The days when fleets of treasure sailed from the distant cordilleras of the Spanish Main had begun. The tall, enchanted galleons of Lima spread sail, with their

“Escutcheoned pavisades, emblazoned poops,
Banners and painted shields and close-fights hung
With scarlet broideries. Every polished gun
Grinned through the jaws of some heraldic beast,
Gilded and carven and gleaming with all hues.”

At first the argosies bore off the ransom of Atahualpa, the golden ornaments belonging to the Sun.

Albrecht Dürer, in his Tagebuch, wrote of having seen a boatload of such booty from the Indies. “And, moreover, have I seen the things which were brought from the new golden land to the king—an entire sun of gold, a full fathom wide, likewise a silver moon of the same size, also two rooms full of armor, all manner of weapons, harness, war-trappings, and strange accoutrements, curious raiment, bed-draperies and many kinds of wondrous things for divers uses, fairer to behold than marvels. They are all so precious that they are held to be worth a hundred thousand gulden.

“Nor have I in all the days of my life seen aught that did so fill me with delight. For I saw there fine-wrought things of cunning design, and marveled at the subtle skill of men in far countries. Nor know I how to tell of all the things which I saw there.”

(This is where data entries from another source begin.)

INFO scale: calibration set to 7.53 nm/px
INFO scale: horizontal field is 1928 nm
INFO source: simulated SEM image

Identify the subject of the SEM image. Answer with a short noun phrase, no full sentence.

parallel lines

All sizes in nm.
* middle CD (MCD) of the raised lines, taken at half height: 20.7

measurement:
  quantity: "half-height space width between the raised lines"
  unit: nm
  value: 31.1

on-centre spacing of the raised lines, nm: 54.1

Loot of golden treasure gave way to mountains of silver, which poured forth their wealth in such profusion that it staggers even oriental imagination. Loading at Arica, ships brought silver direct from the mines of Potosí. Then there was plunder of Peruvian churches, jeweled chalices, and gold shrines. There were emeralds from the north—a land where they were sacred, small emeralds being sacrificed to larger ones.

These glittering cargoes were carried home to Seville, the “Queen of the Ocean.” Its wonderful Casa de Contratación dealt with the wealth of the Indies and, to quote Alonzo Morgado, “the riches which flowed into its offices would have been sufficient to pave the streets of Seville with gold and silver slabs.”

Like most stories of Peru, the gold and silver it exported seem mere extravaganza. Contemporary accounts, mostly in cipher, may be quoted.

In 1538, G. Loveday wrote to Lord Lisle: “Spanish ships have returned from Peru so laden that the emperor’s part amounts to two million ducats.... The emperor has borrowed the whole from the owners.” Being “occasionally pinched for money,” he found it most convenient to seize the ships laden with private treasure from his “Indyac of Perrow.”

In July, 1555, the Venetian ambassador in England wrote to the Doge and Senate of a fleet of caravels, “all very richly freighted according to the usual parlance of these Spaniards, who invariably reckon by millions.”